In 1980 a young successful business man, Gaston Glock went to the Austrian Ministry of Defense to supply the army with trench tools and weapons that were needed. When leaving he over heard two Austrian colonels discussing the army's request for a new short firearm. The officers were criticizing how they've waited almost five years for someone to design this small handgun. Manufactures from all over including, Styler attempted designing a gun for the army's request but none seemed to get it just right. Glock seeing this as a challenge asked the officers if he could join the tender.
The Austrian colonels wanted a lightweight pistol that could carry as many rounds as possible while minimizing backfires and other accidents. They also wanted the weapon to include no more than forty parts, allowing quick replacements. And that could fire properly after contact with different environment and climate changes. Glock had never before used a gun so he went and bought a few to observe: Beretta 92, Sig Saucer P220, CZ75 and a Walther P38. He striped these guns down examining closely and then reassembled them. He then expanded his research by going to the Austrian patent office to observe patents that related to short handguns that would be suitable for his design.

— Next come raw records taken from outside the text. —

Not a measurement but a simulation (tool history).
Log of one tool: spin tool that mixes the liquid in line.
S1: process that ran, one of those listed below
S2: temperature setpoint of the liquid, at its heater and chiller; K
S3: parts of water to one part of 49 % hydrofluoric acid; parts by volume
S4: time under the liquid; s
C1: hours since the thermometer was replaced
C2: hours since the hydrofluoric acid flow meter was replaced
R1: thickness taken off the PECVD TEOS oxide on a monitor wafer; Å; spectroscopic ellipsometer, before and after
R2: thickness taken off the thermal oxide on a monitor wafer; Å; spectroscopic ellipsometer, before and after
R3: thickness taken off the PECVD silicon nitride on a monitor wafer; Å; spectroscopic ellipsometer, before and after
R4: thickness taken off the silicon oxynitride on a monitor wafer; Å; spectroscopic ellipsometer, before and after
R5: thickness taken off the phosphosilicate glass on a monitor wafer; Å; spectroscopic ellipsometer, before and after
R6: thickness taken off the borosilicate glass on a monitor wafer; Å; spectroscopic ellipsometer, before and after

On April 4, 1981 Glock applied for a patent on the Glock 17. This particular pistol was a semi-automatic 9mm handgun that held up to seventeen rounds while holding up all the requests by the Austrian army. By 1983, the Austrian Army order twenty-five thousand guns. This success brought Glock to the top. The man who never touched a gun before creating this pistol started designing more handguns including the most common .40 caliber handgun. Now people and businesses all over the world invest in his models for safety and sport.